I was so much luckier. I had three babies and though they're all grown now, I'm not complaining because I love the adults they've become. I love not pleading with them to clean up their rooms, and to please call when they get where they're going, and to eat what's on their plates, and to shut off the TV and do their homework.  I love phoning them and hearing about their lives . I love that they phone me. I visit their apartments or dorm and leave my dirty dishes in their sinks and say, "I'm getting even," and they smile. They are my friends and my confidants and I feel privileged that I'm still in the front row in their lives.

But sometimes, even now, even though they've been grown and gone long enough for me to have adjusted - everyone talks about how you adjust, how you eventually love your life without your kids - I miss who they were.

I miss wilted dandelions clutched in small hands. I miss the smell  of spring in their hair. I miss dancing school, and Little League and "Mama, watch me do a hand stand!" and "Wanna play ball?"

I used to miss them constantly. But I've learned how not to be sad. I keep the baby books and the photo albums and all the old school papers tucked in boxes in a closet. I know I'm safe from reverie as long as they are there. 

But last weekend, the middle child came home to clean her room, the one she moved out of a year ago. It was time, she said, to sort through old papers and cards and photos and stuffed animals and decide which to keep and which to throw away.

"You're on your own," I told her. I wanted no part of any trip down memory lane. 

So she cleaned, and I stayed away and never even questioned what she was keeping or what she was discarding because the truth is I didn't want to  know.

But she found something of mine among her things, and she left it on my bureau.  I didn't notice it until the next morning and then it was the first thing I saw, and it was achingly familiar but so completely out of another time that it moved me to tears.

You never know how much you miss something until it's right there in front of you: your grandmother in a picture you've never seen before, your mother's voice on a record you forgot you had.

On my bureau was a tiny hand-made card. My children used to make these cards all the time and slip them under my pillow or under my door. And I used to write them notes and put them in their lunch bags.
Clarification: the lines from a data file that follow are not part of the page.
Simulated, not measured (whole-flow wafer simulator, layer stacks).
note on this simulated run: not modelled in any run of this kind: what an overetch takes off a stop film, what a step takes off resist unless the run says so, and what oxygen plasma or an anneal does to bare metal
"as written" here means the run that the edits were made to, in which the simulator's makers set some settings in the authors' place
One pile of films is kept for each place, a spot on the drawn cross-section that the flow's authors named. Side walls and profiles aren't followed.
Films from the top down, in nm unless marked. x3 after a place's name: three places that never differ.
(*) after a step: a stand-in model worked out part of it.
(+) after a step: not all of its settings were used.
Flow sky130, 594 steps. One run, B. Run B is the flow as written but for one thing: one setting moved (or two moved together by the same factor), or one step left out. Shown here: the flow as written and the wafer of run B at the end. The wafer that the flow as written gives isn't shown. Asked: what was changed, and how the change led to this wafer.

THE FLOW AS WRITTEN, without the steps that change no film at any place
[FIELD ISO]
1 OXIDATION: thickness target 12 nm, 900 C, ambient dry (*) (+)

This was one of theirs. White paper torn into rectangles and stapled together. Magic Marker lettering. "To Mom" - then a heart - then "I Love You.” I picked it up and turned the page and there was a bigger heart and a poem: "Roses are Red. Violets are Blue. Light beer from Miller. I love you.” "Dear Mom, I love you. Happy Birthday, from Rob." And then, in conclusion, a full page heart with "I love you" inside.

I laughed and I cried. What a gift, small but huge, then and now.

It shouldn't hurt to remember happy times, but it does.